Professor Sundaram, who joined Stern’s faculty a little more than two decades ago, is the Edward I. Altman Professor of Credit and Debt Markets and Professor of Finance, and has been Vice Dean of MBA Programs since 2016.
President Hamilton said, “Stern’s reputation is such that it had an outstanding group of candidates for the dean’s post. But in the end, the Search Committee found the best candidate here in our own midst. And rightly so. Raghu Sundaram has a strong, highly regarded record of leadership and innovation, scholarship and teaching, and collegiality and service to both Stern and the University. In a field of distinguished candidates for Stern’s deanship, Raghu stood out.”
Professor Sundaram’s scholarly interests include agency problems, executive compensation, corporate finance, derivatives pricing, credit risk, and credit derivatives. He has published extensively in these areas as well as in mathematical economics, decision theory, and game theory, with articles appearing in such journals as Econometrica, Journal of Economic Theory, Journal of Business, Journal of Financial Economics, Journal of Finance, and Review of Financial Studies. He is also the author of A First Course in Optimization Theory (Cambridge University Press, 1996) and Derivatives: Principles and Practice (McGraw-Hill, 2010).
Professor Sundaram has been the recipient of research grants from the National Science Foundation and other organizations. He has won the Jensen Prize, was a finalist for the Brattle Prize, and was the recipient of the Stern School’s inaugural Distinguished Teaching Award.
He received his BA in economics from the University of Madras in 1982, and received his MBA from Indian Institute of Management, Ahmedabad in 1984. He received his MA in economics from Cornell University in 1987, and his PhD in economics from Cornell in 1988. He joined the faculty of the University of Rochester in 1988, and remained there until 1996, when he joined Stern’s faculty.

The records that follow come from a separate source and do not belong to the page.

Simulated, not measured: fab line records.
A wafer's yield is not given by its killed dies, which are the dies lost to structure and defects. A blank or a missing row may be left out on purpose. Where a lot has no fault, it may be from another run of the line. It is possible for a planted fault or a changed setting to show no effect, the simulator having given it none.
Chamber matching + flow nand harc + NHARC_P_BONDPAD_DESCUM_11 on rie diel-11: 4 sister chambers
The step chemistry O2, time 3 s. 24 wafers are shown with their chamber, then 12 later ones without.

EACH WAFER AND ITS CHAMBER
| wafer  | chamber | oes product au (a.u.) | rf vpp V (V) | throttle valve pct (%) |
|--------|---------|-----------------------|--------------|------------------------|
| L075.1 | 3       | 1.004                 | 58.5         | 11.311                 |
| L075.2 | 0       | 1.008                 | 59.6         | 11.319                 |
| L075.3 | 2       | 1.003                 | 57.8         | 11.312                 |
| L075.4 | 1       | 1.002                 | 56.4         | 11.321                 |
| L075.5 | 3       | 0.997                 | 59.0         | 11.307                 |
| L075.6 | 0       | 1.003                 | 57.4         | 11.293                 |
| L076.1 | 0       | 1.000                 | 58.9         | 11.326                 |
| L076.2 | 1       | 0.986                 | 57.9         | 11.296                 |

In 2016, he was selected by Dean Peter Henry to join Stern’s leadership team as Vice Dean for MBA Programs, overseeing the school’s full-time MBA program; the Langone part-time MBA program; multiple dual degrees, including seven offered in partnership with the University; the Executive MBA program; the MS in Accounting program; and Advanced Professional Certificate programs. Among his accomplishments as Vice Dean were the establishment of the Creative Destruction Lab; the launch of new, specialized one-year MBA programs; his outreach to industry, securing the support of business leaders from companies such as Amazon, Jigsaw, Microsoft, IBM, PayPal, and others to join the School’s newly created Tech MBA Advisory Board; the extension of the New York City-based Executive MBA program to downtown Washington, D.C., where it is now the highest ranked EMBA in that market; and Stern’s entry into online education, including launching the first in a series of online certificate programs, among others. He succeeds Peter Henry, who held the deanship since January 2010.